James Hamilton: So what does it mean to be Irish in 2013?
WHEN I was asked to be guest director of this year's Burren Law School I began thinking about the changes which have taken place in Irish society during my lifetime, as well as the challenges facing us in the future and changes which are likely to happen in the next 50 years.
Our membership of the European Community, which we joined 40 years ago, has transformed the country generating prosperity and bringing about profound changes in the way we see ourselves. I am old enough to remember a time when Irish people tended to look at Ireland in relation to England all the time, leading on the one hand to exaggerated pride and in some cases to an inferiority complex.
Suddenly we found ourselves one of a number of nations where we all had a voice, and not just the poor cousin of the bigger next-door neighbour. The transformation in the national psyche was remarkable.
But now all is not so well. The economic catastrophe has led many to blame our woes on outside forces, including some of our European partners.
To listen to some one might think that Angela Merkel had been personally responsible for overheating the Irish economy. Others react by saying that in our current circumstances we have no alternative but to do the bidding of the more powerful forces in Europe.
But Europe itself is in a crisis which it must resolve or enter a steady decline. Some see the solution in moving towards greater European integration whereas our nearest neighbour, and still our biggest trading partner, is seriously considering leaving the Union.
If that happens where will it leave us? Will our bargaining power be reduced in relation to the very many issues on which we share common values with the UK? Do most Irish people have a deep sense of being European, or are we still closer to Boston than Berlin? How would a British withdrawal from the European Union affect Northern Ireland or Scotland?
In Northern Ireland 40 years ago the Troubles were at their height. It seemed sometimes as though we were on the brink of a full-scale civil war.
Fifteen years ago the whole island voted by an overwhelming majority in two separate referendums for a peace agreement.
The recent riots over flags and emblems in Belfast should ring alarm bells. Despite the 15 years that have passed since the Belfast Agreement, the suspicions and hatreds between the two communities remain. Relations between the two major parties in the Northern Ireland government are said to be at an all-time low.
The agreement was based on a very imaginative idea which was to recognise the right of every person living in Northern Ireland to be British, Irish, or both. Essentially the idea of nationality was to be divorced from territory. The agreement provided that if a majority in Northern Ireland wished to join a united Ireland the British government would respect that decision.

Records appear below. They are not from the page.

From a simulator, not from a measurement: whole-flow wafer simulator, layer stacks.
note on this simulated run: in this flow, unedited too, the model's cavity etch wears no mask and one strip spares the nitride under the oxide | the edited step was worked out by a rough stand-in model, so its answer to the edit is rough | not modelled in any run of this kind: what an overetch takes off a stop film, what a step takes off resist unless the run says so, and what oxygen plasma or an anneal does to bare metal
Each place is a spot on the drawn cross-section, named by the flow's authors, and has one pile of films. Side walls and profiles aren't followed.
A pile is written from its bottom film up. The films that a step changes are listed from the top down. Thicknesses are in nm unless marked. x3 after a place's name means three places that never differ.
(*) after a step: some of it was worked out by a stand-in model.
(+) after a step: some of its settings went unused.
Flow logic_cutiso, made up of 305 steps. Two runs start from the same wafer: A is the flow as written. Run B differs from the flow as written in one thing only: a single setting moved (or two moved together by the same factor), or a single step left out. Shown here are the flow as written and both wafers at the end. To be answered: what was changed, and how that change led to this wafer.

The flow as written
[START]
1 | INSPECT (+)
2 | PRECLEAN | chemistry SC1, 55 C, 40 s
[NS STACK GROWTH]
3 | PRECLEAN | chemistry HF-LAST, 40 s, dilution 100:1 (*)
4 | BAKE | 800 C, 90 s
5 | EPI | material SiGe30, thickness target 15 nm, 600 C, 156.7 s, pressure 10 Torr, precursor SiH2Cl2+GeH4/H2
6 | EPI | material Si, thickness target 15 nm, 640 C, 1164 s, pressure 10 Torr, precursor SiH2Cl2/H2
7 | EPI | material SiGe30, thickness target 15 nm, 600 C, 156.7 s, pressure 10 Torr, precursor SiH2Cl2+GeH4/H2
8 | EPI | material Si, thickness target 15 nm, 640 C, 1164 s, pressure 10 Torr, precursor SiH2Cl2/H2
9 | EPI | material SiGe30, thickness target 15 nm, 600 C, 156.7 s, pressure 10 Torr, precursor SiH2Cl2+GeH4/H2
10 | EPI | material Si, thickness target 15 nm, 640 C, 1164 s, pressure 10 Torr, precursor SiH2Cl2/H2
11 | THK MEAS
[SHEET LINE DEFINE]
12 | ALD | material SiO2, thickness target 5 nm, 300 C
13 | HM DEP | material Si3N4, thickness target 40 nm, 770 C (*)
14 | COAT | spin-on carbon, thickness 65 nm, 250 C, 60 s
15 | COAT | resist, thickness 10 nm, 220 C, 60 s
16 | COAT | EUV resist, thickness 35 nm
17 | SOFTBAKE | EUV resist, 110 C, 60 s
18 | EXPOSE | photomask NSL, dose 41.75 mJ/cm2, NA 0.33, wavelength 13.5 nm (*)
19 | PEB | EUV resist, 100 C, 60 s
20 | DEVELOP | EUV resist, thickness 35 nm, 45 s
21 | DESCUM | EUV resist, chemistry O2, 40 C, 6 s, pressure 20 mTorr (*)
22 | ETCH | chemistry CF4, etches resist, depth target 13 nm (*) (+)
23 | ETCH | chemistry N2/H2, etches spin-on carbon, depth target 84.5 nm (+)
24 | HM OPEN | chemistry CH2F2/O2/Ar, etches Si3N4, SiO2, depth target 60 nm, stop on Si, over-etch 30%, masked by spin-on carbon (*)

In that event, however, those in Northern Ireland who considered themselves British would continue to have the right to be and be considered British. How much thought have we given to what this would mean? The hurt felt in the South every time a sportsperson in Northern Ireland decides to play games under the British rather than the Irish flag does not encourage one to believe that we have fully thought through the implications of respecting national differences.
Furthermore, many on the Irish Republican side seem to have assumed that a united Ireland is an inevitability. But the agreement does not so provide and recent census figures would suggest that while the sectarian headcount has changed dramatically, an emerging body of people see their primary identity as Northern Irish.
Perhaps the most visible change in the last 20 years is the transformation of Ireland from a country of emigration to one which is now host to a substantial number of immigrants. There is not a supermarket in the country without a Polish food section. Dublin is a much more vital and interesting place than it was 30 years ago. But there are also huge risks if we do not manage this new situation very carefully and avoid the ghettoisation which has taken place in other societies.
All of these problems raise in a profound way questions about our national identity, our place in the world and what it means to be Irish in the 21st Century.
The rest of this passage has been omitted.